A simple motivation propelled World No. 1 Keita Nakajima to the biggest win of his young career

DUBAI, U.A.E. — Right from the start, he was the man to beat in the Asia-Pacific Amateur Championship. And, in the end, no one did. It took the world’s leading amateur, Keita Nakajima, 74 holes to get the job done, but the 21-year-old from Japan was just good enough to see off a stream of final-round challengers, the last being Taichi of Hong Kong in a playoff after the pair tied at 14-under 270 in regulation at the Dubai Creek course.

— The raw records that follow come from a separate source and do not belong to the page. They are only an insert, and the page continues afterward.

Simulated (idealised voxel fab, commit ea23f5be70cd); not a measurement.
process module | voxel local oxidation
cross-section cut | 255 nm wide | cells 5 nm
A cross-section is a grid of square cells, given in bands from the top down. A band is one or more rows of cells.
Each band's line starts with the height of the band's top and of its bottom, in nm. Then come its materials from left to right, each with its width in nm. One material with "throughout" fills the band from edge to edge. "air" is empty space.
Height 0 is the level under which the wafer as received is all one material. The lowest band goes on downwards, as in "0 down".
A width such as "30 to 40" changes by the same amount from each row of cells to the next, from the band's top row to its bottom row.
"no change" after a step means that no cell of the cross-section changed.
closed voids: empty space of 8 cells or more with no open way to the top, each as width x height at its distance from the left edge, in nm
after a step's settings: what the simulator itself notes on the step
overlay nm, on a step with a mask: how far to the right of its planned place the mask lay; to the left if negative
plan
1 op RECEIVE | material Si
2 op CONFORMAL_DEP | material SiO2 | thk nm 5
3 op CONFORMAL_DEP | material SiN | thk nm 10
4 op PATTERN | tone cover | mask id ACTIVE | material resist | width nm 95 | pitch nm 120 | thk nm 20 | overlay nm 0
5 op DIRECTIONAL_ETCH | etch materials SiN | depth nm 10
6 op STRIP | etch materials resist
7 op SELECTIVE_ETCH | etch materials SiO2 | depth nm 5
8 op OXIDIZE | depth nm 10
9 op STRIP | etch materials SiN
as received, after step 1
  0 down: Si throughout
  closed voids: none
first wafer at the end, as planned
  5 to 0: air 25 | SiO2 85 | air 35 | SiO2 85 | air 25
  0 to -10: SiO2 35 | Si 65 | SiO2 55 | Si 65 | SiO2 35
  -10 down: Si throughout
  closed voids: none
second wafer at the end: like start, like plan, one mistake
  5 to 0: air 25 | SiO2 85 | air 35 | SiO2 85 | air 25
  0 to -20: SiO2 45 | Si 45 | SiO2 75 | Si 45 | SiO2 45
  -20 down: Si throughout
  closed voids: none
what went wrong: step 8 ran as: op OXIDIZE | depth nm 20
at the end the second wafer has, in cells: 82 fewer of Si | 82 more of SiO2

The numbers make impressive reading, adding this latest title to an ever-lengthening and increasingly impressive list of victories. Already, Nakajima has won the Australian Amateur, the Japanese Amateur (after four runners-up finishes), two gold medals at the Asian Games and, against the professionals, the Panasonic Open on the Japanese Tour. And now he can add a trip to Augusta, Ga., to his 2022 itinerary. Already exempt into the U.S. Open and the Open Championship through his status as World No. 1, the student at Nippon Sports Science University will be invited to join compatriot and defending champion, Hideki Matsuyama, at next year’s Masters.

Which will come as something of a relief. Nakajima, the third Japanese golfer after Matsuyama and Takumi Kanaya to be hailed the No. 1 amateur on the planet—in recognition of which he received the Mark H. McCormack medal on Friday evening—was desperate to follow their lead for a second time by winning this championship.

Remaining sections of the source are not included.